On Wednesday, I got on Twitter to find this bizarre accusation:

Since the column I sent in mentioned only that Geller was from Long Island (a well-known fact), I was rather taken aback. When I checked the published version, it turned out that the text had been changed to “anti-‘Islamization’ activist Pamela Geller of Hewlett Harbor.” I figured that the paper’s standard policy when referring to Long Islanders (since Newsday is a Long Island paper) is to mention the town to give it a local angle.

I will say that after searching the Newsday site, I found a number of older references to Geller (including in a previous column of mine) that did not mention either the town or her Long Island background. It may be a policy change. The reason I even thought of mentioning Long Island is that last May, when I wrote about the 10th anniversary of the Duke University rape hoax, my editor told me that one of the accused men was from Long Island and that this fact should be noted, since it’s always good to highlight a  local angle if there is one.

I also saw other tweets stating that the location I (supposedly) gave for Geller is incorrect, and a quick Google search confirmed that Hewlett Harbor is Geller’s (widely reported) native town and former residence. (I don’t think that affects Newsday‘s wording; the added text in my Duke column referred to “Colin Finnerty of Garden City,” even though, to my knowledge, he no longer lives there.) In other words: Newsday did not actually give out Geller’s current location and send jihadists after her.

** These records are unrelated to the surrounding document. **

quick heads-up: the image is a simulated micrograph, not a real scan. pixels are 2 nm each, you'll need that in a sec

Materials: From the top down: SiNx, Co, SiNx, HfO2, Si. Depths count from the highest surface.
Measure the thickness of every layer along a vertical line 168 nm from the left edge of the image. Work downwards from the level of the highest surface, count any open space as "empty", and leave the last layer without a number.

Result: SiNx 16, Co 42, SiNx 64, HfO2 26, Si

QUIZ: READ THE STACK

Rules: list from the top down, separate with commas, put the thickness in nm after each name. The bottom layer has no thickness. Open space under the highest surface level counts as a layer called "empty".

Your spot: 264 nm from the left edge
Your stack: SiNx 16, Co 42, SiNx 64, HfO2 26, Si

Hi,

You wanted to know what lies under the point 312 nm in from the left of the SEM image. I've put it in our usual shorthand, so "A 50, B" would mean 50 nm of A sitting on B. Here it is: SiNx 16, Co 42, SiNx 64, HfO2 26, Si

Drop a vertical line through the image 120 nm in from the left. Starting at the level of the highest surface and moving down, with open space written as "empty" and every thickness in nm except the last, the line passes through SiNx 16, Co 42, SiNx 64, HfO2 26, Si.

When I pointed it all out to Spencer, his responses grew increasingly unhinged; witness, for instance, this exchange:

He also asserted that if I know Geller does not currently live in the town, it contradicts my claim that Newsday mentions the township for local people. (Incorrect: It applies to anyone from Long Island.) At the same time, he bizarrely continued to insist that not removing the information was “endangering” Geller. Meanwhile, certain people whipped up by his faux outrage were suggesting that I should be reported to the FBI or the police for wanton endangerment or that my home address be posted online. (To his credit, somewhere in this long thread Spencer asked people not to do that, but it’s entirely possible that many people won’t see his admonishment and others will ignore it.) Incidentally, many people clearly thought that I had actually disclosed Geller’s current or former full address (as if a mainstream publication would ever run such a thing). Spencer’s vague reference to “location” actively fosters such a misunderstanding.

Oh, and Geller weighed in with a lengthy and even more unhinged post of her own, the main gist of which is that I’m ugly.

I’m not posting this to complain about Twitter abuse. Generally, it’s nothing that changing your settings to “only people you follow” can’t deal with, and I’m pretty jaded about Twitter threats. Mainly, I wanted to explain the situation, for those who have seen something about this on Twitter and are wondering what’s going on. But this is also, in miniature, an example of the kind of knee-jerk, fact-free, thought-free vitriol that dominates much of the social media today.

By the way, had Geller or Spencer asked me to have the name of the town removed from the article without making absurd accusations or whipping up a hysterical mob, I would have asked the editors at Newsday to remove it. Even with the hysteria, I absolutely would have asked them to remove it if Geller still lived in Hewlett Harbor. Even awful people who are potential targets of terrorism deserve protection and safety.

As it is, the reference to the town simply restates a fact mentioned in numerous other sources including Wikipedia. No one is being endangered, and I don’t believe in giving in to bullying. So the article stays as it is.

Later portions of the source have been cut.